Following the announcement that National Trading Standards and the Competition and Markets Authority (CMA) are set to improve the standard of upfront information in residential property deals, the team at law firm Irwin Mitchell share their views.
National Trading Standards has announced that by the end of May 2022 all property listings will need to contain the property’s council tax band or rate and the property price and tenure information (for sales), in a new effort to improve the availability of upfront information in the conveyancing process. Data fields for the information will start to appear on portals over the coming weeks.
In a move generally welcomed by the industry, the announcement is in line with the government’s Levelling Up White Paper which spoke of “ensuring the critical material information buyers need to know…is available digitally wherever possible from trusted and authenticated sources, and provided only once.”
The changes represent the first phase of a three-phase project by the National Trading Standards Estate and Letting Agency Team (NTSELAT), in partnership with industry leaders and the UK’s major property portal- and define what constitutes material information for property listings.
Two further phases are being developed, which will incorporate further material information such as restrictive covenants, flood risk and other specific factors that may impact certain properties.
As the new data fields for tenure, price and council tax are added to portals, those left empty by an agent will be flagged on the listing so that consumers can see what is missing. This will link to advice on why that information is important and how it may be obtained.

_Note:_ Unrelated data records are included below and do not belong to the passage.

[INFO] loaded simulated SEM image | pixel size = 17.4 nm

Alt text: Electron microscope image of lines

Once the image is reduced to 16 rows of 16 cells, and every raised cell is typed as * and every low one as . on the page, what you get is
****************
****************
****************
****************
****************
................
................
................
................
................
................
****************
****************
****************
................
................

National Trading Standards wants all material information to be mandatory on property listings once all three phases of the project are complete. At that stage, agents will need to include all the required information before it is listed on a property portal.
In addition to the announcement by the NTS, The Competition and Markets Authority (CMA) has also been working to improve how the leasehold market works for consumers. It is investigating and has acted against potential breaches of consumer protection law in the leasehold housing market, including unfair contract terms in leases as well as broader allegations of misselling of leasehold property.
The CMA has also stressed the importance of people being fully aware of the annual costs of owning a home before they buy, and that clearer upfront information is needed when properties are sold.
Jeremy Raj, head of residential property at Irwin Mitchell, commented on these two initiatives: ”The origins of this announcement can be traced back to the Consumer Protection legislation of 2008, so many will be of the view that it is long overdue. The more alert parts of the industry have known this was coming for some time, but it is fair to say that some parts of the industry will struggle to adapt and we are looking at a significant shift in the home buying and selling process.”
He says many people will be surprised that it is only now being made clear that relatively basic ‘material’ information regarding a property must be provided upfront.
“The truth is that until now, most people making an offer on a house or flat have been woefully uninformed and had to hope that the conveyancing/survey process wouldn’t reveal anything that would cause them to change their minds about whether to proceed – or whether the price they offered was correct. The potential for wasted time, money and emotional cost has been a flaw in the system since inception,” Raj adds.
“This first step will go some way towards redressing that flaw, although some problems will remain, and the position will still be that neither buyer nor seller will be bound to proceed until contracts have been exchanged. It also remains to be seen how much of the up-front information in the second and third phases the public will actually want to see or be able to evaluate themselves. Agents and conveyancers will need to take real care when supplying or explaining the information.”
He concludes: “Many in the industry will be scrambling to get themselves up to speed with the new requirements, which in the second and third phases will become quite onerous and will involve a dramatic change in the timing of information gathering and presentation. Another question is how widely this will be policed, and to what extent – enforcement by way of unlimited fines and a prison sentence of up to two years are likely to sharpen peoples’ focus and compliance rather quickly.”